Berkowitz waited until he was confident federal and state regulators had carefully vetted the major banks and insurers. The stress tests amounted to a free analysis performed by “some of the best and brightest people,” he said.

General Growth

Berkowitz, 51, looks for businesses that are cheap relative to the cash they generate. He then puts potential investments through his own stress test, a process he calls “killing the company,” to see what might disrupt the cash flow.

He isn’t scared off by troubled companies. In March, Berkowitz joined New York-based Pershing Square Capital Management LP and Brookfield Asset Management Inc. of Toronto in a proposal to invest in General Growth Properties Inc. to bring the mall owner out of Chapter 11 bankruptcy.

In court documents yesterday, General Growth said the group’s revised plan had the approval of the Chicago-based company’s board. Simon Property Group Inc., based in Indianapolis, yesterday increased its competing bid, offering to buy General Growth for $5.8 billion and to pay down about $7 billion of unsecured debt.

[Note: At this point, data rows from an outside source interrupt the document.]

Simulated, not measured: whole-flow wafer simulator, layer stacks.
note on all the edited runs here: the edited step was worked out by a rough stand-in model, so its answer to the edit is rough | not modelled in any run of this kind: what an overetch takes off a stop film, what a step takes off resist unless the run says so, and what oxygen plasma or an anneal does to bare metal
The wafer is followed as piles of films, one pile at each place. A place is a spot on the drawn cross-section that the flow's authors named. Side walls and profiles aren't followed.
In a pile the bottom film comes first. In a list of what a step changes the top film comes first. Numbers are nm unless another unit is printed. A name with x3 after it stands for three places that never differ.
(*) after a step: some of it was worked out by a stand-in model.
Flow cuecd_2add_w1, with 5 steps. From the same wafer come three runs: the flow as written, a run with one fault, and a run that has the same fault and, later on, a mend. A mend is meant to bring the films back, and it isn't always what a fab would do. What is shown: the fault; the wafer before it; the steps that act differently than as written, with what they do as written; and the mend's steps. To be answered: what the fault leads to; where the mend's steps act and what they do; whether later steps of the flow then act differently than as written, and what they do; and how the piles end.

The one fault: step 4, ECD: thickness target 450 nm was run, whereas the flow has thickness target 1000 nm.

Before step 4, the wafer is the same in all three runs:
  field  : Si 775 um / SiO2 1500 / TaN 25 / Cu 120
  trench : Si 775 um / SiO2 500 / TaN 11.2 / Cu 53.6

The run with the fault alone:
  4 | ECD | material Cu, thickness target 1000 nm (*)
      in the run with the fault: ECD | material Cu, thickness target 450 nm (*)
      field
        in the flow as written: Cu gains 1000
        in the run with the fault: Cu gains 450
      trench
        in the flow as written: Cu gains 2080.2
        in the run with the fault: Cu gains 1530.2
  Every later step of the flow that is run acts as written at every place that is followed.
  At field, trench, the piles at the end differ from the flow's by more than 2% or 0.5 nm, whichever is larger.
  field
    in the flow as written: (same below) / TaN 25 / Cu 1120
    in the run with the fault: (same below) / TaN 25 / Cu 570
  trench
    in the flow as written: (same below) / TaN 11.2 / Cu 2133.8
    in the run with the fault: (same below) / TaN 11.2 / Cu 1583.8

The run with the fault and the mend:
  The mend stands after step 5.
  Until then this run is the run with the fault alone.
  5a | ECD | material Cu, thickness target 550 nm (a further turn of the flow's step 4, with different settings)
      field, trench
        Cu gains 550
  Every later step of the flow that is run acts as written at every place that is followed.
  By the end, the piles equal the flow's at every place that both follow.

It’s been a successful strategy. Fairholme Fund gained an average of 14 percent a year in the 10 years ended April 30, compared with the decline of 0.2 percent by the Standard & Poor’s 500 Index. The fund has climbed 17 percent this year, better than 95 percent of rivals, Bloomberg data show.

Swallowing the Pig

Berkowitz explains the appeal of the banks and lenders such as Citigroup with a metaphor: the pig and the python. The pig is bad debt, the python the bank. For a time, the pig overwhelms the python. Eventually, the python digests the pig, the bad loans shrink and the bank makes new loans. The bottom line: a diminished drag from past problems and growing earnings.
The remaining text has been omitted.